The Church is experiencing these kind of non-physical deaths more obviously than before, it seems. Nothing completely new (remember Ecclesiastes?), but the hyper-connected world we live in makes us more acutely aware of this. The sky is falling! The Church is dying! What are we to do? How are we do respond and react?

The ministry to the people on the brink of death and pastoring to those who are left behind to carry on the burdens of living is an important part of our calling. Any minister would tell you that tending to matters of death – all the various ways that death disrupts people’s lives – is an integral part of our ministry. We know how to show up and be present for those who are dying and grieving; we know how to hold families through their grief and give them the words when they have no words to express their grief and allow the healing process to take place with meaningful rituals of our rich Christian tradition.
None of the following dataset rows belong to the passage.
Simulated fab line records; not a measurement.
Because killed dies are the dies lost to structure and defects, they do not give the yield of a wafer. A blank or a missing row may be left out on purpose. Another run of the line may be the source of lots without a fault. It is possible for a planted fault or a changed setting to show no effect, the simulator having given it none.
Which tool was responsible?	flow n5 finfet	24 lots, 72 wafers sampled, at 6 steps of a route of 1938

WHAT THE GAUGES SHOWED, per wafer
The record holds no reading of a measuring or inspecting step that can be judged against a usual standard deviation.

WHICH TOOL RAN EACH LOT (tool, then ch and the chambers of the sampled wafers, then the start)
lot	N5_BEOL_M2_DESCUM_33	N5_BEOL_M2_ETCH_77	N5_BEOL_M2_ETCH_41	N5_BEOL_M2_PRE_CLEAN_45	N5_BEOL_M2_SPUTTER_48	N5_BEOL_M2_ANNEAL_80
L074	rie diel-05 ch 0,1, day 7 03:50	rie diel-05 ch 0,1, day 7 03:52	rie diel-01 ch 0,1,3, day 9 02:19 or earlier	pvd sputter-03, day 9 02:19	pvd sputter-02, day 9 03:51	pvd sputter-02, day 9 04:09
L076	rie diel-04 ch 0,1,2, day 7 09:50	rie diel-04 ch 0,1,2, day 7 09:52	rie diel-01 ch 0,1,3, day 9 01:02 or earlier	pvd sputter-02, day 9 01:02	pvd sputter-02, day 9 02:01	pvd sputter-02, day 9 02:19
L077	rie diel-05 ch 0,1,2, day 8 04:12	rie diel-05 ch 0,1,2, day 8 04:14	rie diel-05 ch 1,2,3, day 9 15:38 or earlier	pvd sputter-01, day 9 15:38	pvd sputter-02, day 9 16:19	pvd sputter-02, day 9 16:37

So, what we do is just that: we show up. Be present in people’s discomfort as they experience the church existing in a different way, not in the way it used to be. We use ancient words to give their grief meaning. We allow our rituals to guide them. We hold people through their anxieties, grief, and fear of the unknown, and pastor them through their loss of “what once used to be.” We know how to do that. And we remind them of God’s promise for them to consider: resurrection.

What if we were to look at “deaths” as ceasing to exist in the way we once existed, in order to exist in another way that cannot be fathomed? What if we were to look at death as a doorway through which we find ourselves rising into another existence…a doorway to experiencing the resurrection? What if we were to minister to the communities going through death with this theology undergirding all our work? How would that change our attitude, our actions and our messages? It will look different. It still won’t be easy, but I feel more confident that I can show up to do that work. What is dying is the old self – what is rising is the new creation in Christ that will usher in the kingdom of God. May it be so.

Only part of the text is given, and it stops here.